JEDDAH: The Red Sea Film Festival Foundation has announced its SR37.5 million ($10 million) fund, which will support projects with directors from the Arab World and Africa, launching a new generation of filmmakers and supporting established auteurs as they bring their work from script to screen.
The Red Sea Fund will back more than 100 projects in its first year, creating a game-changing boost for filmmakers by supporting fiction, documentary, and animation feature films, as well as episodic content.
Additionally, Saudi nationals will be able to apply to the Red Sea Fund to support short films in development and production.
“Helping African and Arab cinema grow — that is a very exciting responsibility,” said Edouard Waintrop, the artistic director of the Red Sea International Film Festival (RSFF).

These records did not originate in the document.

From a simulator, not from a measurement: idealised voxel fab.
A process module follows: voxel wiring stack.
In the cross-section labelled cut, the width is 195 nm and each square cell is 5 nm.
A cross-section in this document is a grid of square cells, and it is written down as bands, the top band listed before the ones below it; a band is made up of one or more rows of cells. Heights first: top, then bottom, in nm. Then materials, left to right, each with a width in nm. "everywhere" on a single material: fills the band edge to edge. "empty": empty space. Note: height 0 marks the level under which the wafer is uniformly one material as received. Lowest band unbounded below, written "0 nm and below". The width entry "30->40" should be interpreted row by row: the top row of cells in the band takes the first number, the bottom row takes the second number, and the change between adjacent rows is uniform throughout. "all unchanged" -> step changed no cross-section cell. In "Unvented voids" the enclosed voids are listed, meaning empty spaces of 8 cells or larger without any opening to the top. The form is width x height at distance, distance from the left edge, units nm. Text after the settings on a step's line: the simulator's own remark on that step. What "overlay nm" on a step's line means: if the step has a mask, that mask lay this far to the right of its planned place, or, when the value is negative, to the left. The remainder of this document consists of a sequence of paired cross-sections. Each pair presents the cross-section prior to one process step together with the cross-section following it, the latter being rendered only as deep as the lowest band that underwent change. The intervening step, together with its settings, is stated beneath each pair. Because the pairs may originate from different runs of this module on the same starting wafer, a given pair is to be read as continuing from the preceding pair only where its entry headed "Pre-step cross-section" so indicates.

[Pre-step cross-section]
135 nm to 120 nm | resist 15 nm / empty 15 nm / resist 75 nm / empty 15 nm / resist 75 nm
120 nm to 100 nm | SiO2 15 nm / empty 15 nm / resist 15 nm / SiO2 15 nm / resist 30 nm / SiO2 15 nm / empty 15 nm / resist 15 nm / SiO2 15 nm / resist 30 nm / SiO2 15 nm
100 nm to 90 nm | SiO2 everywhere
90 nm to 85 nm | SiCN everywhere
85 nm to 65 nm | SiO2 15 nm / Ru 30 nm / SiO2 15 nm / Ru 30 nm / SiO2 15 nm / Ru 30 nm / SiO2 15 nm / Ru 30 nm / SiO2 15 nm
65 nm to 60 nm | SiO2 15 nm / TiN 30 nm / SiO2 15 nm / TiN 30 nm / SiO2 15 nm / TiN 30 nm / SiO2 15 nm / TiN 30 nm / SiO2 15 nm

“That is what the Red Sea Fund will do at every stage of the making of the chosen movies and episodic content. In providing more than 100 grants of up to $10 million to help the development, production, and post-production of movies across the Arab World and Africa, the Red Sea Fund will help cinema that is in full metamorphosis.”
The Red Sea Fund is part of the foundation’s commitment to the regional screen sector, which also includes launching the inaugural RSFF from Nov. 11-20 in Al-Balad, Jeddah’s historic downtown.
The festival will see the launch of the Red Sea Souk, its marketplace and industry hub for the region. Red Sea Souk will include a project market, with pitching sessions of more than 20 projects from the Arab World and Africa, as well as a films-in-progress workshop.
All projects that apply to the Red Sea Fund will automatically be eligible for the Red Sea Souk.
The Red Sea Souk project market will take place from Nov. 12-15 at the RSFF as projects will compete for the Red Sea Development and Production Awards in the amount of $25,000 and $100,000.
• Fund will back more than 100 projects in its first year as grants will be awarded for development, production, and post-production.
• Inaugural Red Sea Film Festival will be held Nov. 11-20 in Al-Balad, Jeddah’s historic downtown.
The Red Sea Souk films-in-progress workshop will be held Nov. 12-15 at the RSFF as each selected project will compete for the Red Sea Post-Production Awards worth $30,000.
“Over the past two decades, we have seen the Arab and African film industry grow and flourish,” RSFF Managing Director Shivani Pandya said.
“The fund and the Red Sea Souk will provide more tools to support the Arab and African film business to make even more of an impact on the international marketplace with the launch of its project market and films in-progress workshop this November.”
The Red Sea Souk will also include panels, networking events, workshops, and booths connecting the international film community to the exciting new Saudi market.
Applications are welcome from around the world to support projects by African or Arab directors, as the Red Sea Fund is open through July 21.
The Red Sea Fund will be split across three main categories. The first is development, which aims to support bold and creative directors in developing live-action, emerging media, and animation projects from treatments to production-ready screenplays and concepts. The Fund will develop projects from Arab, African and Saudi directors that have a director and producer attached.
The second category is Red Sea Fund – Production, which targets projects going into production and is aimed at supporting any aspect of the shoot. Open to viable projects at the production stage, with a script, committed director and producer attached, as well as potential cast and confirmed timeline. The team can be emerging or established, but with proven experience in filmmaking.
The last category is Red Sea Fund – Post-Production, which supports all aspects of post-production on feature-length projects. Once a rough cut is ready, these grants will support filmmakers to complete their films and get them ready for distribution and exhibition. The team can be emerging or established, but with proven experience in filmmaking.